Annie Proulx, Bird Cloud, and Why Journals Are Best Kept Private
by Alexa Johnson, Associate Editor
Fans of Annie Proulx will gush about her ugly-beautiful lyricism, wry sense of humor, hopelessly damaged characters, and the seductively cold sadness of Wyoming. We read her because we want our hearts broken, because after we are done we will want to curl up in the fetal position or punch something in the gut.
We were not expecting a discussion on countertop preference.
Bird Cloud, Proulx’s recently released autobiography, is essentially an overview of family and environmental history, while detailing the saga of building her dream home.
The problem with the book is simple: it’s really not all that interesting.
Who cares about the origin of her last name, how old everyone was when they got hitched, or how many babies the Proulx womenfolk popped out?
Looking at the overall reception of Bird Cloud, I’d venture not many.
The truth is that Proulx’s audience is a hell of a lot more interested in the delicious despondency of her characters' fucked up lives than her own (disappointingly vanilla) family tree.
We were hoping for cowboys and half-skinned steers, but there isn’t even a hint of them here.
It would seem that Proulx’s fatal mistake is an obvious and common one that plagues most bad autobiographies: she assumes that her readers will be interested in whatever she wants to write about. She is wrong.

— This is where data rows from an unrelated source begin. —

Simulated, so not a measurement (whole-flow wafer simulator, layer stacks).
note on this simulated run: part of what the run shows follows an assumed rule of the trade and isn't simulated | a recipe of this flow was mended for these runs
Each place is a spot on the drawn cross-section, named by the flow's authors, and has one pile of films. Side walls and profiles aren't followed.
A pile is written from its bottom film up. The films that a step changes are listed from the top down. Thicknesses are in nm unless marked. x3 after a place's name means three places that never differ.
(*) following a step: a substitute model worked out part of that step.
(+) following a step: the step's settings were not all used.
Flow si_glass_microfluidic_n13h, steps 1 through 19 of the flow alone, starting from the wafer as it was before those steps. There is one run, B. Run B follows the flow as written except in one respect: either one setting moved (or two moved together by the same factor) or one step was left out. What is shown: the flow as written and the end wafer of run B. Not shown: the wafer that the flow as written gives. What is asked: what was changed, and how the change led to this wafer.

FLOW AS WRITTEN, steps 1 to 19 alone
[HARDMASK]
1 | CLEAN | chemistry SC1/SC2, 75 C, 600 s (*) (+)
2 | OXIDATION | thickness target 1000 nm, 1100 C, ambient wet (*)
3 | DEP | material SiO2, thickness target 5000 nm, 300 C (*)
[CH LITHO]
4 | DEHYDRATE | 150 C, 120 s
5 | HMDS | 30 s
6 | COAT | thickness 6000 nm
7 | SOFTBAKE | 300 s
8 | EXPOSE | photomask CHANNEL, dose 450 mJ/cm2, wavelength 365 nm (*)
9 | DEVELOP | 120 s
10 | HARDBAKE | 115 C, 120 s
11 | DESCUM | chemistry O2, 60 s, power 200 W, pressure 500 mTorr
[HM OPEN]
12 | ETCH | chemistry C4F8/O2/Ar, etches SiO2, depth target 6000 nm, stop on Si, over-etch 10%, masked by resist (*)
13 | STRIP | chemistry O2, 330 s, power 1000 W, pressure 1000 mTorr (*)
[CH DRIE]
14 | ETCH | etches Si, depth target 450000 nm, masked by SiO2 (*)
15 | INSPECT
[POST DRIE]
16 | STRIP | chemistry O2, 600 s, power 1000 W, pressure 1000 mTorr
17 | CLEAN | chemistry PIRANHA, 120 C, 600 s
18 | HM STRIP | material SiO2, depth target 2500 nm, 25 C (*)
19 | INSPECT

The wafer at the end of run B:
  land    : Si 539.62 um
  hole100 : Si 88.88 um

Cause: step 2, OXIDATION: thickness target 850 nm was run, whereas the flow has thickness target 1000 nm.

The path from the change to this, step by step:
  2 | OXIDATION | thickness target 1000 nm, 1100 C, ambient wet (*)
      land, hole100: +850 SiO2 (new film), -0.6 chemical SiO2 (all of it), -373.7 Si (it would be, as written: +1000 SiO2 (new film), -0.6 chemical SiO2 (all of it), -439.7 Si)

As an enthusiast of Proulx and HGTV, I should have enjoyed Bird Cloud. Instead I came away underwhelmed by the prose and distraught that I had an aversion to design shows after finishing.
Let’s be clear, I’m not saying Proulx has lost her magic—there are some lovely sections in the book: chapter six talks about the history of Bird Cloud, which is interesting and gives readers a way to emotionally connect to the land that Proulx has obviously invested herself in; the scientific background of seeds and lodgepole pines could please nature buffs in chapter three.
It’s just that the book is lacking, emotionally and content-wise, despite its respectable length.
In fairness, there are nuggets of greatness, mostly where her dry humor is able to take charge, like when Proulx discusses how her mother’s family in New England was considered a good marriage match, because, despite being poor, they arrived in America “only 15 years after the Mayflower” and when she describes how her “introduction to tragic and inconsolable loss” was when her crow named Jim died from car exhaust.
Furthermore, not only does Proulx showcase her substantial comedic gifts, but also reminds us that she is one of the best living lyric writers.
“When the wind blows in summer the entire landscape sways, grasses lean and twist, the willows thrash dementedly. In winter hurricane winds, loose snow loops sidewise in a grinding haze and the whole sky rolls like the ocean, hurling birds like rocks.”
Yeah, she’s good.
However, sometimes Proulx’s gift turns against her, often out of place and overbearing, describing everything in painstaking detail. Without purpose, without some meaning, the descriptions of the landscape even on the first few pages are strangely too romanticized and too ordinary, at some points even sounding like an overblown geography book.
In fact, Bird Cloud brought to mind another writer’s unbearable autobiography about living out west that whittled away at my enthusiasm: Mark Twain’s Roughing It.
With the combination of careful wit and long passages that are terribly painful to read, Proulx’s book is pretty much Roughing It without all the Mormon jokes.
While readers interested in an intimate look at the psyche of this monumental literary figure who reminded America that Wyoming exists, it seems that Proulx doesn’t really care what we want.
Autobiographies by nature are self-serving and some can feel like journals, which is, really, how Bird Cloud reads and it may as well be any random woman with money talking about the beauty of the environment and creating her dream home.
Worse, it felt like while Proulx was remotely interested in having an audience to talk at, she didn’t really want anyone to empathize with.
Despite feeling like I was cheated out of a more stimulating and personal read, I find it hard to criticize her for giving the literary world the finger and writing whatever she wanted to.
But that doesn’t mean I won’t.
Proulx is so talented that it honestly seems silly for her to waste her abilities on writing about picking finishes. It’s not that writing about building a house can’t be great or profound, but she never makes it more than that.
The trials and set backs are hardly issues, only requiring more time and money to fix. While there are some disappointments and complaints on her end, they don’t seem like a big deal. There is no tension, no heartache.
Sure, Proulx has every right to want a house that keeps her from hearing fans, blowers, pumps, and clunks, but keeping a private journal would have been a better option.